We arrived at The Hilton inside the Cairngorms National Park near Aviemore at night. We could not see too much of the park because we arrived after dark, yet I knew we were in the middle of nature from the smell of the air. I took a few deep breaths and it smelt … clean and crisp. I expected this but it has been a long time since I smelt fresh natural air out in the wilderness. The hotel was great with great food and a pool that we took advantage of. We used this time to plan out the next day’s activity and to rest up from the jet lag.

After breakfast we went to our first destination. We drove into the park to the Cairngorm Reindeer Centre, where we would have a short-guided hike up into the hills/mountains were we would see some wild reindeer. The hike was only about 30 minutes but it had snowed in the area and the hiking path was at times about 40 cm wide and we were walking up some pretty steep hills about 200 – 350 meters high. But at the top we were rewarded with some amazing landscapes and of course the reindeer. We learned that the Cairngorm Reindeer Herd is Britain’s only free-ranging reindeer herd, found in the Cairngorm Mountains. They told us that these creatures are very tame and use to people coming up to see and feed them. They currently have about 150 reindeer in two locations. The ones with us in the Cairngorm Mountains were the females and the fawns, the males were about 30 miles away in a different area.

What interested me was the fact that they were quite tame and we were able to feed and pet them. They do not bite because they mostly gulp down their food and then regurgitate it later like a cow. I was able to feed a few and pet them. Their coats were very soft something familiar to a dogs coat but more soft and with no shedding. As great as feeding the reindeers were, the view of the Cairngorm Mountains was incredible. I took a lot of pictures and panoramic photos of the region before we finally made our way back down the mountain to our car.

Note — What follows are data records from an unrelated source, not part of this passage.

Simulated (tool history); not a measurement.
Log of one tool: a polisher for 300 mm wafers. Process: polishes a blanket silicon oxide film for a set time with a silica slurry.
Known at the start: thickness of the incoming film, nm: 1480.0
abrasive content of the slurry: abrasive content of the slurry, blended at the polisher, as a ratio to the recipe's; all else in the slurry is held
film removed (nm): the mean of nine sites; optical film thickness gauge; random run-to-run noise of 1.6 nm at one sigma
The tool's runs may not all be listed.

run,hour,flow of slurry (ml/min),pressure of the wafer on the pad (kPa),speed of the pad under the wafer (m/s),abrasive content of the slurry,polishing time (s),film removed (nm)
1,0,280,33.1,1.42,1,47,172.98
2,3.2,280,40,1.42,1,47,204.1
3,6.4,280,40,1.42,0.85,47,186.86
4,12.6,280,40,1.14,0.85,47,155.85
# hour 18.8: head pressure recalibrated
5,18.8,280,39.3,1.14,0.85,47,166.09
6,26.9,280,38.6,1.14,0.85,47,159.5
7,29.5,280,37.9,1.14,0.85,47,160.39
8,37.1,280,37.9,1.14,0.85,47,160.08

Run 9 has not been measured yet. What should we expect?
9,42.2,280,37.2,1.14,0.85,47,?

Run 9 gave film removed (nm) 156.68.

Our next stop was to a whisky distillery called Tomatin. Yet before getting there I had my first opportunity to drive in Scotland. I did drive on the left side before when I was in Malta, but that was awhile back and I for one enjoy driving. We were fortunate to be driving an E-class Mercedes and the ride was great. Mind you it felt like driving my father’s Buick. Both had a smooth ride and plenty of power, but driving a Mercedes is still fun to say.

After a great drive in the country we made it to Tomatin Distillery where we were able to take in a tour and of course a Scotch whisky tasting. It was quite interesting and I noticed that the process is very similar to making wine. They use barley grown in the highlands and then they smoke the barley with a peat grown in Scotland. It is peat moss and this is what makes Scotch different from other whiskies.

The process is interesting and rather lengthy. I am not going into the full details of the process but what I found interesting is what happens after you boil it. The malted barley ferments and then they boil the contents called wash. The wash is mostly alcohol and since alcohol boils at a lower temperature than water, the alcohol vapours are trapped at the top of the pot still. After it cools, it returns to a liquid form. This liquid is cooled and then collected to be later placed in oak barrels. They said that the first 15% called the head and the tail or final 15% has low alcohol levels and are mixed with another batch. The main 70% of the batch is what you use. They said it is about +94% alcohol or Ethanol. You cannot drink this because is almost pour alcohol. They then place it in oak barrels and let it age to allow they oaky taste to go into the Scotch. The longer you let it stay in the barrel, the more range of tastes you get.

I did taste the 12 and 18 year (they were in the barrels for that long) and you can taste the difference in each of them. The 12-year is a stronger has a harsher taste where the 18-year is a smoother tasting scotch.

I had a few tastings and because of this I did not drive to our next stop, the Culloden Battlefield. The Battle of Culloden was the last major confrontation of the Jacobite uprising. On April 16, 1746 the loyalist/government forces decisively defeated the Jacobite forces. From what I understand the Jacobites were mainly Highlanders, led by Charles Edward Stuart, “Bonnie Prince Charlie”, the grandson of the exiled King James VII of Scotland and II of England. Their objective was to restore the King to the British throne. The Jacobite army consisted largely of Highlanders, plus a number of Lowland Scots, a small detachment of Englishmen from the Manchester Regiment, French and Irish units loyal to France.

Charles Edward Stuart’s cousin, William Augustus Duke of Cumberland, commanded the government army. He was the younger son of George II, loyal to the British throne. The government force were mostly English, plus a significant number of Scottish Lowlanders and Highlanders, a battalion of Ulster men from Ireland, and a small number of Hessians from Germany and Austrians.

Jacobites were seeking to restore the Stuart monarchy to the British throne. They gathered at the Culloden Moor to fight the Duke of Cumberland’s government troops. It was the last pitched battle on British soil and, in less than an hour, around 1,500 men were slain – more than 1,000 of them Jacobites. When I look at this battle my military background kicked in and right away I say the colossal mistake taken by the Jacobites.   You never fight a battle on your enemies terms. They let the government forces determine where the battle was to be taken and when that happened the battle was already lost.

It was a solemn place especially considering it was a battlefield cemetery where 1500 Jacobites died to only about 60 – 200 loyalists, the enormity of the slaughter cannot be understated. From this place we made our peace and set off for the Cluanie Inn. However we did stop at Loch Ness to take a few photos of the ruins of Urquhart Castle in the dark. Yet the one thing that got me is that there were very few streetlights. I expected this in the countryside but you are never ready for the shear blackness as you drive to your destination. I too drove to the Inn and I could not see beyond the headlights. When we finally made it to the inn we could not see the countryside. We would just have to wait until the morning to take in the magnificent views that would await us.